The Riding School: A bright side to the dark side of the year
Like many horsepeople, The Riding Instructor is mourning the loss of precious post-work riding and teaching time thanks to Daylight Savings. How to manage?
From The Riding Instructor:
Hello, loyal readers.
I know, I missed a week. There’s all kinds of reasons, but the main one is that I’m in mourning. No, old Lightning didn’t finally shuffle off this mortal coil and no one perished in a tragic hoof-picking accident. What I’m mourning is…the loss of the light.
Yes, my least favorite day of the year: the end of Daylight Saving time. I know lots of people love it – they get an hour’s extra sleep, it’s not pitch dark in the morning as they leave for work – but I hate it. I’d be happy if it didn’t get light until 9 a.m. if it stayed light until 6 p.m. Because it means the end of what I love to do: riding outside.
For myself, it means that riding is either a weekend-only activity or that it involves considerable schlepping (not to mention a $15 ring fee) to get to the closest indoor. No matter how hard I try (Need help on a paper, kid? College essay due tomorrow? Too bad, I’ve got horses to ride!), I can’t get myself home from my day job before – at the earliest – 4:15…by the time I change, groom and tack up (and, of course, the horse is always plastered in mud), I have exactly three minutes of daylight left. I have friends who ride in the dark, but I’ve never quite trusted myself or my pony to execute this maneuver safely.
And as an instructor of after-school lessons, it means no more outdoor ring…you know, the one that’s big enough to jump a course in? It means we’re stuck in the indoor for the next four to five months.

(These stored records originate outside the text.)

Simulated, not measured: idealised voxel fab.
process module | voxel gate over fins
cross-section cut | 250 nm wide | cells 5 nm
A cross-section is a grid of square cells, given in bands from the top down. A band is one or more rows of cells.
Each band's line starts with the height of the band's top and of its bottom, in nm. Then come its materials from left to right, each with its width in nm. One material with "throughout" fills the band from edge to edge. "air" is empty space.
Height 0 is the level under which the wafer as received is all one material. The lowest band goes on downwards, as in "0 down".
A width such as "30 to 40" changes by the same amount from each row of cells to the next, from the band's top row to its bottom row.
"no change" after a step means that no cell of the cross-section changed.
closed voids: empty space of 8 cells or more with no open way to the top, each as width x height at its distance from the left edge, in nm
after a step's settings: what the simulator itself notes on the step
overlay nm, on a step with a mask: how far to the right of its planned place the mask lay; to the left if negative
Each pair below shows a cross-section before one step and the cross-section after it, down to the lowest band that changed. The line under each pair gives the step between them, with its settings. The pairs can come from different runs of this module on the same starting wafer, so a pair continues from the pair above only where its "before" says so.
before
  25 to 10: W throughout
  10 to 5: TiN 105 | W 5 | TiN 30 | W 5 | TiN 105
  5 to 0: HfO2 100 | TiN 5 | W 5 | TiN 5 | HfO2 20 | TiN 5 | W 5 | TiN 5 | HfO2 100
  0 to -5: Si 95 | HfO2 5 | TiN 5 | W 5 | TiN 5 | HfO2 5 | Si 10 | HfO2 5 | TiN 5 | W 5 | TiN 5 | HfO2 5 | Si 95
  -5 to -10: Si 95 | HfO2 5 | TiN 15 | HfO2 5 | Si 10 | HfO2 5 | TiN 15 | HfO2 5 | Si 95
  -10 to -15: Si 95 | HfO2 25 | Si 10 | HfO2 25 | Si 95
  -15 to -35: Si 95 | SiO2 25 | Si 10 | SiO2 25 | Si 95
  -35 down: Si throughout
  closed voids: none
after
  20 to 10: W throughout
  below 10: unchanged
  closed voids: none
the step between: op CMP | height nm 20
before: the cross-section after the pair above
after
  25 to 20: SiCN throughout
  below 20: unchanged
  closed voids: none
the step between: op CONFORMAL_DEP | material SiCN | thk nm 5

So every year it makes me sad. But then I try to focus on what we can do, instead of what we can’t. Lessons become about new skills (Time to learn leg yield! Flying lead changes! Jump a gymnastic without stirrups; without reins; without stirrups OR reins!) or approaching old skills in new ways (we had a spirited game of mounted musical chairs the other day; my little fishie toys are coming out of summer retirement; vaulting makes its way back into the lesson curriculum). With my own horses, I incorporate some quality grooming time; all the tack gets stripped and cleaned and organized; the summer’s cobwebs and dust bunnies are forcibly removed from the barn aisle and tack room. I exit the winter months refreshed and ready for spring’s competitions and challenges.
So while the lack of outdoor time gives me a bit of seasonal affective disorder, it also gives me a chance to rest up, get on top of things, and make sure my students are just as excited about the winter work that improves their skills as they are about summer’s shows and trail rides.